Custom Fields again

Bradley Baetz bbaetz at student.usyd.edu.au
Wed Dec 11 14:18:44 UTC 2002


On Wed, Dec 11, 2002 at 09:55:43AM -0500, Christopher Hicks wrote:
> All of this worry leads me to feel like we need a better way to manage the
> schema.  (Others have touched on this.)  A variety of schemes exist to do
> this.  It /shouldn't/ be a big deal for people to add (or drop) fields and
> for the software to dynamically figure it out.  Beyond primary keys and
> foreign keys there shouldn't be that much that's sacred. Ultimately, I'd
> like to see the 'core' schema split into the sacred and optional bits.  
> Then local additions and choices regarding the optional core pieces can be 
> stored seperately.

Well, we can find out whats in the schema. Its doing something useful
with it which is the problem. If I know that I have a VARCHAR(x) column
called 'myField', how do I know what its meant to contain?

We really don't want to encourage people to make their own updates to
teh schema manually.

> 
> I'd recommend looking at Alzabo for managing the schema.  We have been
> using an internal system to manage regularly changing schemas and the 
> meta-information about each field.  I'm probably going to migrate all of 
> that onto Alzabo during our next major development cycle.

A lot of the stff in checksetup is more than just creating the fields -
we run conversion code to move stuff arround, too. To an extent, teh
code in checksetup is a manual version of that, which tests for
existance of certain fields, and then does 'stuff' to them

> It was mentioned in the URL against custom fields early in this discussion
> that the more fields that were added the less likely bugs were to be
> submitted.

I don't remember seeing that, and I don't know if its true. To some
extent, it may be - if I can limit my search for possible duplicates to
my specific version/os/etc, then I'm more likely to find the correct
one. OTOH, that argument doesn't hold for something like mozilla, which
is almost entirely cross platform code, wherejsut because it was
reported on windows doesn't mean that it won't happen on the mac.
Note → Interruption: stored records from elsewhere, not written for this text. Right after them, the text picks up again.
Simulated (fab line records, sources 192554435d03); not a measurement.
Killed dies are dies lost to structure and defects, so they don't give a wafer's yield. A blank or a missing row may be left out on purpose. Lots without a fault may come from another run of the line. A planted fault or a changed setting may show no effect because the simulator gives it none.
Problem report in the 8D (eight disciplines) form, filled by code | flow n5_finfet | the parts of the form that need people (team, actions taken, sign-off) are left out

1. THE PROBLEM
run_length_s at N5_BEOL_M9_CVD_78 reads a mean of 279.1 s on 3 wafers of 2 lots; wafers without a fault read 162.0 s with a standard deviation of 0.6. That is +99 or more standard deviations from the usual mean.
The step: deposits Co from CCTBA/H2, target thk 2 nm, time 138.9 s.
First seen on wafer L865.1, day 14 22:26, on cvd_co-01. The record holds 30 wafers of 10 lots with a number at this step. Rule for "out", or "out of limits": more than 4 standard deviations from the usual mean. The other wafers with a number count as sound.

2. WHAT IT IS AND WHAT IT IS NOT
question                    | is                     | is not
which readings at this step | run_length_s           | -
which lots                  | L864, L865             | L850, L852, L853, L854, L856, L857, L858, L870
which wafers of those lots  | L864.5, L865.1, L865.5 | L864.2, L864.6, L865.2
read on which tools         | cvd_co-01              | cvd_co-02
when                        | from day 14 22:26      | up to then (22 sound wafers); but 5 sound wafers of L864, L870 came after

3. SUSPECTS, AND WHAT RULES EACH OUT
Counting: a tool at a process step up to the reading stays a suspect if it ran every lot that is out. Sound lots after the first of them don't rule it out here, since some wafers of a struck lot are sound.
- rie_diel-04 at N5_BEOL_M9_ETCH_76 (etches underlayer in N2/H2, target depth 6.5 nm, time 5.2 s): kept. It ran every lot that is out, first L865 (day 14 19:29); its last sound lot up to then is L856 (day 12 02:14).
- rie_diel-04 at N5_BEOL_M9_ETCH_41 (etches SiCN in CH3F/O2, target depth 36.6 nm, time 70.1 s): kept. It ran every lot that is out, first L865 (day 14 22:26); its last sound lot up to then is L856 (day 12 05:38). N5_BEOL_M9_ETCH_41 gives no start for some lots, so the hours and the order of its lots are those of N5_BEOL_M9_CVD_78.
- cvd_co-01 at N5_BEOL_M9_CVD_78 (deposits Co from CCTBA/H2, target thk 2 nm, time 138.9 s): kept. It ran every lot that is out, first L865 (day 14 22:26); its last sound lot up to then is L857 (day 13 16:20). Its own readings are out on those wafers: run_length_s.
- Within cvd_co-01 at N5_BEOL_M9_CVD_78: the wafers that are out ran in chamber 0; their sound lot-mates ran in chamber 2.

> A number of uses have been mentioned that indicate this isn't
> real since for a variety of reasons the bug submitters may never be
> exposed to any of these fields.  In our installation we almost totally
> ignore the two platform fields even for our software-oriented bugs since
> what we're doing is web-oriented and we rarely have any platform-specific
> issues.  I'd love to get rid of them, but given the choice of making
> changes that will make upgrading harder and ignoring them, it seems easier
> to just ignore them.  So, the lack of clean customization seems to impede
> our bug tracking process more so than customizability causing problems.
> 

Right, and custfields will let you remove that sort of stuff.